It's high fidelity because it's closely matching the visual and interaction design the final product is likely to have. How closely depends on how much work you put into it and your workplace's standards. I've heard a rumor that Apple always makes 10 "final" products and discards all but the "best", but more generally high-fidelity prototypes are meant to incorporate everything that compromises the final product at that stage. The visual design is a big part of this, especially to differentiate it from low fidelity prototypes.
However, visual design isn't necessarily concerned with practicality, especially prototype-level practicality. Your prototype might not be 100% there because some programming/animations/art assets don't exist yet or are too hard to put together for what's not actually a final product. It's still a prototype, so the visual design isn't 100% represented in all cases.
I don't think you can really "bring changes" to a prototype to make it a visual design. You can make a prototype into a final product, which then has the visual design, or use the prototype as an example of the visual design, but you shouldn't be thinking them as the same entity.

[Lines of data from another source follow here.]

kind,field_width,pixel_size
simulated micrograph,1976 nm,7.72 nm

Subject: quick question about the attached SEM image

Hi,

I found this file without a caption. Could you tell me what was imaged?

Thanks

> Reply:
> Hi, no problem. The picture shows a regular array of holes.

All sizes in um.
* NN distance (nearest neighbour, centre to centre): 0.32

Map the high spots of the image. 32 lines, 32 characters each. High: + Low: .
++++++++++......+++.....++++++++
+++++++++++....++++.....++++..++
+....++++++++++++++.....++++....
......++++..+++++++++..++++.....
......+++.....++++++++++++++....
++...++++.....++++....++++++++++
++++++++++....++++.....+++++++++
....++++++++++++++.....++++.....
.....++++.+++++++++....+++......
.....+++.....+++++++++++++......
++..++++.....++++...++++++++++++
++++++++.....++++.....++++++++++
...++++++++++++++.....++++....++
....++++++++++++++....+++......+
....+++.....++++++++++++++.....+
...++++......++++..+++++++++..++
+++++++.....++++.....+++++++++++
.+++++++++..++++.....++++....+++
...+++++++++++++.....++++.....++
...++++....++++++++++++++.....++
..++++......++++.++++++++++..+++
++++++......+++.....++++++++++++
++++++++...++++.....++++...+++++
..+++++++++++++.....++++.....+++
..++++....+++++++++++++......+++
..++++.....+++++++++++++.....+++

High fidelity prototypes are dangerous exactly because people think they are the final product and they start to assume things can't be changed; test users will be reluctant to mention high-level problems with the design. Your team will likely be reluctant to change them as well; you put a lot of work into that! Isn't it ready to ship yet?
It's important to keep a layer of abstraction here; you can kill your prototype at any time to refine it, and that doesn't mean you're throwing away your visual design, you're just improving it. Ditto for interaction design. Your prototype might go on to look 100% exactly like your final product, but never assume it is.